The per-item datasets live in a TemplatedCatalog<S> β€” a collection of identically-shaped catalog structs, one per item:

#[derive(Debug, Serialize, Deserialize)]
struct StoreCatalog {
    inventory: PolarsCsvDataset,
    total_value: MemoryDataset<f64>,
}

#[derive(Serialize, Deserialize)]
struct Catalog {
    // ...
    stores: TemplatedCatalog<StoreCatalog>,
    // ...
}

In YAML, a TemplatedCatalog is defined with a template and a list of names. String values containing {placeholder} are expanded per entry:

stores:
  placeholder: "store"
  template:
    inventory:
      path: "data/{store}_inventory.csv"
    total_value: {}
  names: [north, south, east]

This produces three StoreCatalog instances β€” north, south, east β€” each with its own file path. The placeholder field is optional and defaults to "name".

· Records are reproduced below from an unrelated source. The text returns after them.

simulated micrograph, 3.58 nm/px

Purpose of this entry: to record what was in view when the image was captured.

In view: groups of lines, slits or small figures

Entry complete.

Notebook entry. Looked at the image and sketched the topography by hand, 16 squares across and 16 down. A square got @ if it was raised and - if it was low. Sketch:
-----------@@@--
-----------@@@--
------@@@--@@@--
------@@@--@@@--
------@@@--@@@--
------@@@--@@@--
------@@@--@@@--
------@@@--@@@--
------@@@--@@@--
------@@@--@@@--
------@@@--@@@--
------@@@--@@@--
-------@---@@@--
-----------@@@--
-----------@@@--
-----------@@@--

TemplatedCatalog serializes as a map, so the catalog indexer produces meaningful names like stores.north.inventory.

Split

Split is a leaf node (like Ident) that loads a HashMap<String, T> from an input dataset and saves each value to the corresponding entry in a TemplatedCatalog. A field accessor selects which dataset within each entry to write to:

Split {
    name: "split_stores",
    input: &cat.grouped,                     // MemoryDataset<HashMap<String, DataFrame>>
    catalog: &cat.stores,                     // TemplatedCatalog<StoreCatalog>
    field: |s: &StoreCatalog| &s.inventory,   // which dataset to write to
}

At runtime, Split validates that the HashMap keys exactly match the catalog entry names. A mismatch produces a PondError::KeyMismatch error.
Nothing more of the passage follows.